Converting TO the Collins Economics Result Object (CERO) format¶
The ToCERO class provides methods for converting data files to the CERO format.
Critical to the successful use of this class is a configuration file in YAML format. Do not be intimidated by the acronym - the YAML format is very simple and human readable. Typically, study [1] of the YAML format should be unnecessary - copying a working configuration file and then altering it for the desired purpose should satisfy most users (the tests/data
subdirectory provides many examples). This documentation will show you how to build a YAML configuration file for use with the ToCERO class in a gradual, example-by-example process. A technical reference to the ToCERO
class will follows.
Building a YAML file from scratch to convert TO the CERO format¶
The configuration file can differ significantly depending on the type of file from which data is imported, but one aspect that all configuration files must have in common is the files
field. As the name suggests, files
specifies the input files that are sources of data for the conversion process. It therefore follows that a minimal (albeit useless) YAML configuration file will look like this:
files:
That is, a single line that doesn’t specify anything. This simple file is interpreted as a dict with the key "files"
with a corresponding value of None - the :
identifies the key-value nature of the data. That is:
{"files": None}
This top-level dictionary object - is referred to as a ToCERO object. The obvious next step is to specify some input files to convert. This is done by adding indented [2] subsequent lines with a hyphen, followed by a space, followed by the relevant data. For example:
files:
- <File Object A>
- <File Object B>
- <File Object C>
- etc.
The hyphens (followed by a space) on subsequent lines identify separate items that collectively are interpreted as a python list. The indented nature of the list identifies that this list is the value for the key in the line above. Basically the previous example is interpreted as the python object:
{"files": [<Python interpretation of File Object A>,
<Python interpretation of File Object B>,
<Python interpretation of File Object C>,
<etc.>]}
Note that each item of the "files"
list can be either a str or a dict. If a str, the string must refer to a YAML file containing a dict defining a file object. If a dict, then that dict must be a file object. A file object is a dictionary with one mandatory key-value pair - that is, (in YAML form):
file: name_of_file
Where name_of_file
is a file path relative to the configuration file. The option search_paths: List[str]

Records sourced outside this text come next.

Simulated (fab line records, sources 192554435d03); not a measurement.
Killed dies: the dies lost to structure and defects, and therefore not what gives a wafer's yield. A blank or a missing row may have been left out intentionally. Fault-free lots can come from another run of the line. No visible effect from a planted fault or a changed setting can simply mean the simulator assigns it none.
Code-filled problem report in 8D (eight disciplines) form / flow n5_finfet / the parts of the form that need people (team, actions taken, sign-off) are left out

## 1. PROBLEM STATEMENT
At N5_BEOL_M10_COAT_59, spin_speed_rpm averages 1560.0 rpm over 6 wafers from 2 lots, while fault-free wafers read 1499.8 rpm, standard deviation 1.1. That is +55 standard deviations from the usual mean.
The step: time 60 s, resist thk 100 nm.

provided as on option to the file object (or the encompassing ToCERO object) overrides this behaviour (where paths earlier in the list are searched before paths later in the list).
Without further specification, if the file type is comma-separated-values (CSV
) and if the data is of the default format, ConCERO can import the entire file. The ‘default format’ is discussed on this page Guidelines for painless importing of data. ConCERO determines the file type:
- by the key-value pair
type: <ext>
in the file object, and if not provided then- by the key-value pair
type: <ext>
in the ToCERO object, and if not provided then- by determining the extension of the value of
file
in the file object, and if not determined then- an error is raised.
Providing the type
option allows the user to potentially extend the program to import files that the program author was not aware existed, if the file is of a similar format to one of the known and supported formats. For example, if the program author was not aware shk
files existed (and thus did not provide support for them), shk
files could be imported by specifying type: har
(given their similarity to har
files). As it is, shk
files are supported, so this is not necessary. Naturally, whether the import succeeds will be dependent on whether the underlying library allows importing that file type.
With respect to step 2 (of determining the file type), it can be said that the file object inherits from the ToCERO object. Many key-value pairs can be inherited from the ToCERO object, which reduces duplicating redundant information in the case that some properties apply to all the input files. Given that every key-value pair has some effect on configuration, the term option is used to refer to a key-value pair collectively. So an example of a YAML file including all points discussed so far is:
files:
- file: a_file.csv
- file: b_file
type: csv
In the example above, a_file.csv
and b_file
would be successfully imported (assuming they are both of default format). The file extension can be discerned with respect to a_file.csv
, and b_file
has the corresponding type
specified. Note that the type
option (for b_file
is indented at the same level as file option, not the list).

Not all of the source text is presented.